On Cis Actors Playing Trans Characters

There has been outrage online at Mark Ruffalo’s casting of cisgender male actor Matt Bomer to portray a trans woman in the upcoming movie, Anything. Ruffalo, who is supposedly an ally to the LGBTQ+ community, chose to cast Bomer before the film even went into production, according to tweets he sent out. Even though trans actress Jen Richards auditioned for the movie, she was not cast. Richards went on to call out both Ruffalo and Bomer on Twitter, explaining how the casting of cis men as trans women could lead to increased violence against trans women due to it perpetuating the notion that they’re really just men in disguise.

This is not the first time a cis man has been cast as a trans woman, Dallas Buyer’s Club, The Danish Girl, and the Amazon hit show Transparent being a few other recent examples. To explore this issue, I interviewed four trans women with diverse views about playing trans on film and TV.

Elise, a 34-year-old trans woman from Saskatoon, Canada, agrees with Jen Richards that the casting of cis men as trans women can ultimately be harmful “as there is often misrepresentation of whom and what trans women are.” She believes this type of casting reinforces the stereotype that trans women are “nothing more than men in dresses.”

To Ashley, a 39-year-old trans woman from Missouri, the casting of cis men as trans women depends on the plot of the film or show. “When we are talking about production about a transition from male at the beginning to female at the end it usually doesn’t bother me. It can be difficult to find a trans actress that can portray herself as male, though not impossible,” she says. “However if it’s a trans character that’s already transitioning, then they should make all effort to find a transgender actress.”

Elise agrees with Ashley here. “I could see the prospect of detransitioning to play a role to potentially trigger or heighten feelings of dysphoria, but it’s up to the individual performer to decide if they want to play the role,” she says. “However, I wonder if there are any pre-op, pre-everything trans women early in their transition who are qualified actresses. Do they not deserve employment as well?”

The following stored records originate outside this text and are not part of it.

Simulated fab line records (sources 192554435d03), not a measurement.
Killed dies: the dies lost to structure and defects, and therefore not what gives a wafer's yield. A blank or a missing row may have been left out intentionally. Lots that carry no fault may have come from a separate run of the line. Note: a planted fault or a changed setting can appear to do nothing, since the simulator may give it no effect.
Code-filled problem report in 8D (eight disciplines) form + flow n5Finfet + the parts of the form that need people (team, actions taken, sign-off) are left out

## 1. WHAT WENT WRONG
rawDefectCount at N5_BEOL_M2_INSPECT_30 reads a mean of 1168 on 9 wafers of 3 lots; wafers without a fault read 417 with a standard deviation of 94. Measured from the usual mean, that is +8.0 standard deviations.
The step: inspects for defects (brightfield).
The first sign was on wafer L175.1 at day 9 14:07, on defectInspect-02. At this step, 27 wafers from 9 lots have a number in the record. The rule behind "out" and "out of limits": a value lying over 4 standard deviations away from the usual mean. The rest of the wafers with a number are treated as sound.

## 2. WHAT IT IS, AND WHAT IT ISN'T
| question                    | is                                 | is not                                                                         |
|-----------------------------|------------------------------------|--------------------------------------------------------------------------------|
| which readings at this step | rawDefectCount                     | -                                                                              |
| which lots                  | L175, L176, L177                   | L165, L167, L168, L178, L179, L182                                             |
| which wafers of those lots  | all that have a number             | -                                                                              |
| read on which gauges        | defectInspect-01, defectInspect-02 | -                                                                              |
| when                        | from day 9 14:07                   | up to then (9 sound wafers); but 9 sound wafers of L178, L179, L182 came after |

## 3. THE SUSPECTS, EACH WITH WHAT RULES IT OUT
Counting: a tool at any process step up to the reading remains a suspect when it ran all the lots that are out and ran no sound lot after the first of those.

Pauline, a 55-year-old trans woman who is the chair of New York Association for Gender Rights Advocacy (NYAGRA), thinks that “directors and studios should try to cast transgender actors in transgender roles because there are too few roles for transgender actors as it is.” However, she disagrees with the notion that the casting of cis men as trans women would lead to increased violence against them.

“My perspective on this issue is informed by my being of Asian birth and thinking about the dearth of roles for Asian American actors in film and television as well as theater,” she says. “But there are some differences between ‘yellow face’ and what some people are calling ‘trans face.’ For one thing, racial identity tends in general to be stable over time. Most transgender people come to an understanding of their gender identity over time and alter their gender expression accordingly.”

“I’ve talked to folks that think cis people can’t play trans people well because they, well, aren’t trans, but that’s the most ridiculous argument ever,” says Christyn, a 26-year-old trans woman from Connecticut. “I was in a production of Fiddler on the Roof, but I’m neither Jewish nor Russian, just an actress.”

“Any actor or actress with enough skill can play any role with enough study, but the better question is should they play it,” Christyn says. “Or rather how will a certain performer playing a part with socially charged overtones affect the people who don’t get to take off a costume at the end of the day.”

While Christyn believes, artistically, whichever actor or actress is best should get the part, she worries how casting choice would influence audience perception of a character. “We’ve seen Helena Bonham Carter play so many weird, creepy women that any character she plays now will have that seep into them. And even when Harrison Ford played the president in Air Force One, we felt the outlaw cowboy of Han [Solo] and Indy [Indiana Jones] in the role. So when a man plays a trans woman, people who are already expecting to watch a movie with a ‘man in a dress’ have that expectation confirmed,” she says.

When Elise was growing up in the 80s and 90s, she remembers the poor representation of trans women in popular films back then, such as Silence of the Lambs, with the trope of the “deviant psychopath.” “It’s harmful because it feeds into the perception that trans women are somehow a threat to social order,” she says. “We’ve seen this play out in bathroom bills, where trans women are compared to child predators and sex offenders.”

Elise also takes offense to the trope of the “pathetic sex worker” as shown in Dallas Buyer’s Club. “This trope often results in trans women being mocked and is also reflective of the reality many of us face, often turning to survival sex work as other ‘legitimate’ avenues of employment are not available due to prejudice,” she explains. “It doesn’t help that these roles are being taken by men who have no idea what it’s like to have to turn to sex work in order to survive.”

“My biggest hang up is that cis men will portray trans women inauthentically, feeding society’s misconceptions of who we are,” Elise says. And this does seem to be what most trans women take issue with. Not that cis men are playing trans women at all, but that since they haven’t experienced living in a trans body, they can’t possibly portray the lives of trans women accurately or ethically.